It's another recurring element through the album to contrast music and lyrics. For example incredibly catchy lead single Let Go, featuring vocals from Kele and MNDR, is one of the album's clear standout tracks. The song's bouncy and carefree melody hooks into its listener fast, but belies at its heart a cautionary romantic tale.
Tegan and Sara's contribution follows a similar style as another example of catchy, and playful pop, resulting in another of the album's highlights with Hard to Hold. Sweet and sugar-toned, the track pulses with frustration beneath, also exhibiting some of RAC's instrumental range with punchy string and piano motifs.
Meanwhile Tourist, featuring the vocals of Tokyo Police Club, takes a completely different direction into somewhat more mellow sounding college rock. A much steadier and grounded melody differs starkly with some of the bubbly pop seen elsewhere, its silky vocals nevertheless provide a comforting contrast through the track's tale of relationship ennui. An extremely smooth and laid back track that crescendos slowly, it works extremely well.
Further good examples of the diversity on offer with this album come from the refreshingly funky Tear You Down featuring Alex Ebert, a track that combines an almost Bob Dylan folk style with RAC's smooth dance beat, while the sun-streaked All I Got, featuring Peter Moren, is another strong addition. Contrast these songs with the two-track combo that opens the second half of Strangers; the acoustic lull of Sixteen that leads into an almost Disney musical style of pop ballad with Seventeen, and it's clear that Anjos is growing into a songwriter of some depth and variety.
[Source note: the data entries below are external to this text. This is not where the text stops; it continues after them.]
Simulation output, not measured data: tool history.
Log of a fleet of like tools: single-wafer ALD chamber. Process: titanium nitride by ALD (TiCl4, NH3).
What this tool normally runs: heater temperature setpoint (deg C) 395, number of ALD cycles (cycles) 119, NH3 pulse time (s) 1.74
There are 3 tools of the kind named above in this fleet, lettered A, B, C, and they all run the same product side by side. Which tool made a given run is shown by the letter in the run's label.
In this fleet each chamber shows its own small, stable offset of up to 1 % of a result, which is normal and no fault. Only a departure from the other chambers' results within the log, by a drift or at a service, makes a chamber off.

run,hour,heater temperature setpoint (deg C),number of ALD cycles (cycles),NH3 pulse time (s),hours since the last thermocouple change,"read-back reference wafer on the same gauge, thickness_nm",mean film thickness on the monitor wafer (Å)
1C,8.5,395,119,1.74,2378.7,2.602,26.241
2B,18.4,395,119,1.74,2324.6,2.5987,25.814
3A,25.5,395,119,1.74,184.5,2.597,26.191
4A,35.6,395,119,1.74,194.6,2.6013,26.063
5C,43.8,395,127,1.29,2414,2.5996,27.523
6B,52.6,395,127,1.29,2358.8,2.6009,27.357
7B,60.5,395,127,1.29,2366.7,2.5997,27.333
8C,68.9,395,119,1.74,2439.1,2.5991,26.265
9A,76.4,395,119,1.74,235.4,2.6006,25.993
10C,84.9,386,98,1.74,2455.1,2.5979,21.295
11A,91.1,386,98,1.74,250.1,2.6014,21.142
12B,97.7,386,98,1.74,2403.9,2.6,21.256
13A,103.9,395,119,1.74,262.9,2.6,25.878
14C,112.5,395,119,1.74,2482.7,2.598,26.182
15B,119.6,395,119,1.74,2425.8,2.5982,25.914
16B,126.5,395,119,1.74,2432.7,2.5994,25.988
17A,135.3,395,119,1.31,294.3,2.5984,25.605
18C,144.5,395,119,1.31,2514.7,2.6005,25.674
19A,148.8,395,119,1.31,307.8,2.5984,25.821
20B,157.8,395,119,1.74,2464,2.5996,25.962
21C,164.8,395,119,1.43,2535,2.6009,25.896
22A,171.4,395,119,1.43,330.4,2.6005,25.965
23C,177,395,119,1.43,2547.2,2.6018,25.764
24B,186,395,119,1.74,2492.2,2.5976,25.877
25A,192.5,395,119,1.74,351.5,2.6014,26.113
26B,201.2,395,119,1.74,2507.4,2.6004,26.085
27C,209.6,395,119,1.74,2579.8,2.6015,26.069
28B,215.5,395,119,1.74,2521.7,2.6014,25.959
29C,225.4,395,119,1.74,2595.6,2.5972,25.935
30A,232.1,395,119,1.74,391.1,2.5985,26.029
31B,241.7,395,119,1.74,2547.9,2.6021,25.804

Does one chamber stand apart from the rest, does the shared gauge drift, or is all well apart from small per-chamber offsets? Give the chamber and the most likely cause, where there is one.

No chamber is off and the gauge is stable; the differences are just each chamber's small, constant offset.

Meanwhile it's one of the album's most disparate points, 405 that stands out in particular as a highlight. Guest vocalist YACHT describes the track as an ode to driving along the west coast with its lush 80s tint and twilit melody.
Through it all a consistency in quality really stands out. The album is full of really lovely songs that are a joy to listen to, while there are very few sour notes, the album's second track Ello Ello being the most obvious culprit.
Strangers is a very strong debut album from RAC, and should form an essential part of your summer soundtrack this year.